Moving forward with the experiment to automatically generate training data for NSpM learner, our next step is to remove noisy rows from the dataset. Since the properties are extracted from a web-page, it may have some properties which are errorneous and we do not want such rows. For this, I and Tommaso decided to categorize a row as legit or noisy depending number of occurences of a property in the entire DBpedia. During this week, we used SPARQL endpoint to fetch the number of occurrences of all properties of domain dbo:Place (Place class of DBpedia).
Once this data was available, I built a python script integrate.py to integrate this data into our training data by adding two new columns - URI and Number of Occurrences correponding to the row. We will now use a Threshold value for number of occurrences of a property. Rows which fail to cross this threshold value will be labelled as noisy and will be removed from the dataset. We will solidify this threshold value later.
The NSpM learner’s training queries in NLQ (English in our case) are ready at this stage. I, with the help mentors, have successfully build the NLQ portion of dataset entirely automatic. Our next step is to extend this training data to include the other half of each training sample - their correponsding queries in SPARQL language.

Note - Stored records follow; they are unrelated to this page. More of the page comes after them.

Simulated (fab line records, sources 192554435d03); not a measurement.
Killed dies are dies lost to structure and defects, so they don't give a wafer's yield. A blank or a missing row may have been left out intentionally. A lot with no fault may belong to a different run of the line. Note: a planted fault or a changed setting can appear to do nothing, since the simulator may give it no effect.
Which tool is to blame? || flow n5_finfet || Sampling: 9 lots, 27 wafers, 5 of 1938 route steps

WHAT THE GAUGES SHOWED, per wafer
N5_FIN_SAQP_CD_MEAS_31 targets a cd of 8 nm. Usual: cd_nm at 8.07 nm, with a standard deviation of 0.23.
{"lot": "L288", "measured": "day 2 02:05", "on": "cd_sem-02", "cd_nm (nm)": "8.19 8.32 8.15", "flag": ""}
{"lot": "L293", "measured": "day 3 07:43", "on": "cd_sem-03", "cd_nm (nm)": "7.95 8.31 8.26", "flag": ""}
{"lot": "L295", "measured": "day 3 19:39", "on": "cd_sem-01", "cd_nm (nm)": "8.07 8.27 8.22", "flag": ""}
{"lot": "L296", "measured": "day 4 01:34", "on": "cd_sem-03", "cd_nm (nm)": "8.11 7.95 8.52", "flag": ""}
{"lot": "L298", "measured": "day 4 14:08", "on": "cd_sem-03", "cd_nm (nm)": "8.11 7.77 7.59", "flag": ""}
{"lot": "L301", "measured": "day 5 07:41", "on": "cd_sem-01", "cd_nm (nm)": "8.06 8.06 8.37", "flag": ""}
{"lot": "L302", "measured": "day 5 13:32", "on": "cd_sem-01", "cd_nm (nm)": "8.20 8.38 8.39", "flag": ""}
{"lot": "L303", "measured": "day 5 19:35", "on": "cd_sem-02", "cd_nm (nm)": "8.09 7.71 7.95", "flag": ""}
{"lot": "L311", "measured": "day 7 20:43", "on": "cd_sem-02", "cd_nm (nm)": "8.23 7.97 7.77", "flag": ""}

Building queries in SPARQL language required two separate queries - a) SPARQL Query Template, b) Generator Query corresponding to a). SPARQL Query Template is a SPARQL query for NLQ with Placeholders for Objects. These Placeholders are populated using Generator Queries.
So, in the remaining half of the Period, I devised a simple algorithm to populate a) and b) columns of the training data automatically (using another python script - sparql_generator.py). This completes our second half of the training data for the Learner.